Open ManuelFFF opened 4 years ago

ManuelFFF commented 4 years ago

Hi,

I've defined a number of visualizations in Kibana, which use the signature IDs from Suricata. Initially I made a series of manual filters by ID and the visualizations look good, showing the information I need.

The problem is that these signature IDs are updated very often in Suricata, so in as little time as hours or a couple of days, the filters I made become obsolete or do not contain the latest rule IDs available in Suricata.
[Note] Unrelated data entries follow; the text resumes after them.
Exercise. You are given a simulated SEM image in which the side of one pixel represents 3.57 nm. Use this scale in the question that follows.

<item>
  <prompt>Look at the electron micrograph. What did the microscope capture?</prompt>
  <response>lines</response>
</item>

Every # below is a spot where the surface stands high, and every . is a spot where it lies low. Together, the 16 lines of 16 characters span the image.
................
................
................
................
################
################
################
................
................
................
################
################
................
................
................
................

Not incorporating these new IDs into my visualizations is a big problem for me, so I'm looking for a way that I can automate updating these filters from Scirius or Suricata to Kibana.

Is there a way to achieve this automation process?

(it already exists) alert.category: Attempted Denial of Service alert.signature: ET SCAN Possible SSL Brute Force attack or Site Crawl alert.signature_id: 2001553

(to add) alert.type (or alert.group): Brute Force attack

Either having to use my filters or using the index enhancement (if become available) I should be able to move forward, so any help is welcome.

Thank you

pevma commented 4 years ago

You mean the metadata of the signature itself right?

ManuelFFF commented 4 years ago

If by "metadata" you refer to the metadata field in the screenshot, I think I am looking for something else, or maybe not all the metadata information is shown there. I am not sure, how Scirius does it, but when I search for signatures in Scirius and type "Scan" for example, to create a filter and group IDs related to "Scan" type of attacks, I got a list of many IDs, that can explicit include in their "Message" field the word "Scan", but also other IDs that does not say "Scan", but "Malware" or "Brute Force" or "Trojan", but per Scirius all of them are related to Scan attacks. And basically that's what I need.

Signature details

So far I have been doing those searches in Scirius, then manually copying the IDs, then adding/updating filters in Kibana. This may not be efficient, but in part solves my needs. The issue is that these signature IDs are updated very often in Suricata, so in as little time as hours or a couple of days, the filters I made become obsolete or do not contain the latest rule IDs available in Suricata.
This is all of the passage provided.